The title says it all.
What projection could I use to 'unwrap' a large mountain to a flat top down view? I hope that makes sense. By very large mountain I mean a mountain much like Castle Mount in the Majipoor Series by Robert Silverberg.
The title says it all.
What projection could I use to 'unwrap' a large mountain to a flat top down view? I hope that makes sense. By very large mountain I mean a mountain much like Castle Mount in the Majipoor Series by Robert Silverberg.
I'm not familiar with the Majipoor series but I would think that anythingn as "small" as a mountain could be most accurately depicted with something simple like an equirectangular projection. After all, you're not dealing with the problem of trying to flatten a sphere. If depicting the different elevations was imperative than a topographical map (in equirectangular projection) would be the ticket. Remember that all maps warp a sphere, but you''re not dealing with a sphere, so applying another projection would distort the mountain.
@ ManOfSteel
Imagine unwrapping the surface of the mountain then laying it flat. If the mountain were a simple cone it would be easy.
I realise none of this is really needed, but the idea I have is of a civilization living on the slopes of a giant mountain/volcano (probably as large as Olympus Mons on Mars). Anyway, they flatten all of there maps so as there is no distortion from height.

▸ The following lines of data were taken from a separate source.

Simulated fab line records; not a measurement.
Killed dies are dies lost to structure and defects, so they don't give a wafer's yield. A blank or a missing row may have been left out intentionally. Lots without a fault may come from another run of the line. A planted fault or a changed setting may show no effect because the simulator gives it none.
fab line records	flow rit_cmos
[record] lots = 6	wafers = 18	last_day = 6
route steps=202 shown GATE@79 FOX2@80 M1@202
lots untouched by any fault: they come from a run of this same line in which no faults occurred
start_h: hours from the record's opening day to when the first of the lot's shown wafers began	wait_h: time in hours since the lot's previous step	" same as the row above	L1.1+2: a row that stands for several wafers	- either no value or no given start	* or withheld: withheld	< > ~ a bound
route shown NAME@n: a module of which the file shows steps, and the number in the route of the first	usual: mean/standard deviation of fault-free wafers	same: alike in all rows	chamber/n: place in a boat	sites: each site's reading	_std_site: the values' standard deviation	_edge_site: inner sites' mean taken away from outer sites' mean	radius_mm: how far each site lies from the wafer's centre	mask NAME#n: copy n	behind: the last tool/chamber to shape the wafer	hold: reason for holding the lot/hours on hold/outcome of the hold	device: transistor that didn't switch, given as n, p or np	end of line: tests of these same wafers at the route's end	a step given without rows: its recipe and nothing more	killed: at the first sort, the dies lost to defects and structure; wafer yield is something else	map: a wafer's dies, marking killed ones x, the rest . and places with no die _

I'm sure there's people more knowledgeable than me in this field, though your statement there is somewhat counter productive, as, given your other example of a cone, flattening such an object has to leave distortion - if not height, then with width. I'd say try and come up with something we dont have in the real world, which also serves to give their culture something distinct, making them seem more real. dont ask what though i have enough on my plate coming up with thing for my world! :p
and i like the idea you're aiming for, makes sense to me.
Put simply, there's no such projection for pretty much the same reason there are none for a globe, both have complex curvature. I'd draw such a map the same way I would any other similarly large scale map. Any projection tangent or secant to the globe near the mountain would work. The easiest to understand would be an orthographic projection centred on the mountain (Roughly, the view of the mountain from directly above it in space.) If there are any really steep areas with significant details, try covering them with side view insets.
You could also make a conical/pyramidal simplification of the mountain which does have simple curvature. Then project the surface of the mountain onto that, then unwrap. You will still end up with a discontinuity this way where you "cut" the cone but you will only need the one. This is roughly what is done on the globe in using a ellipsoid to approximate the more correct geoid (An equipotential surface of the Earth's gravitational field.). Defining the mountain to cone projection would be a bit of a pain though as would picking a particular cone (We have a lot of different ellipsoids for approximating the geoid)
Last edited by Hai-Etlik; 08-06-2012 at 08:51 PM.
You can project any shape with no distortion if that shape could be printed on a ( 2D ) piece of paper and then folded smoothly into the desired 3D shape. If you can fold it into the 3D shape there exists a projection that can leave no distortion. If you cant without stretching or cutting the paper then you will always have distortion and its more of a choice of what kind of distortion do you prefer or where do you want it to dominate.
For a perfect cone you could map it as a sector of a disk where the ends of the segment wrap back on themselves. If the mountain is not perfectly conical then it cannot be made into a perfect sector of a disk but I would think a map based on a sector of disk is a good starting point.
You could make something like a Mercator projection for a cone by using cylindrical coords. The top of the map could be at the center of the cone and at the highest elevation. Then the bottom of the map would be the base of the cone. The map would be stretched so that the higher elevations would have much larger map area than the lower but it would fit on a rectangular piece of paper.
The first is almost equal area but not quite when the mountain is far from a perfect cone. Also, when the code is not perfect then neither of these two would produce a 1:1 mapping between mountain and map tho this is true for all maps of irregular objects.
Thanks for the replies.
I've decided to just use a conical projection. The end result will most likely be an irregular circle with a wedge missing.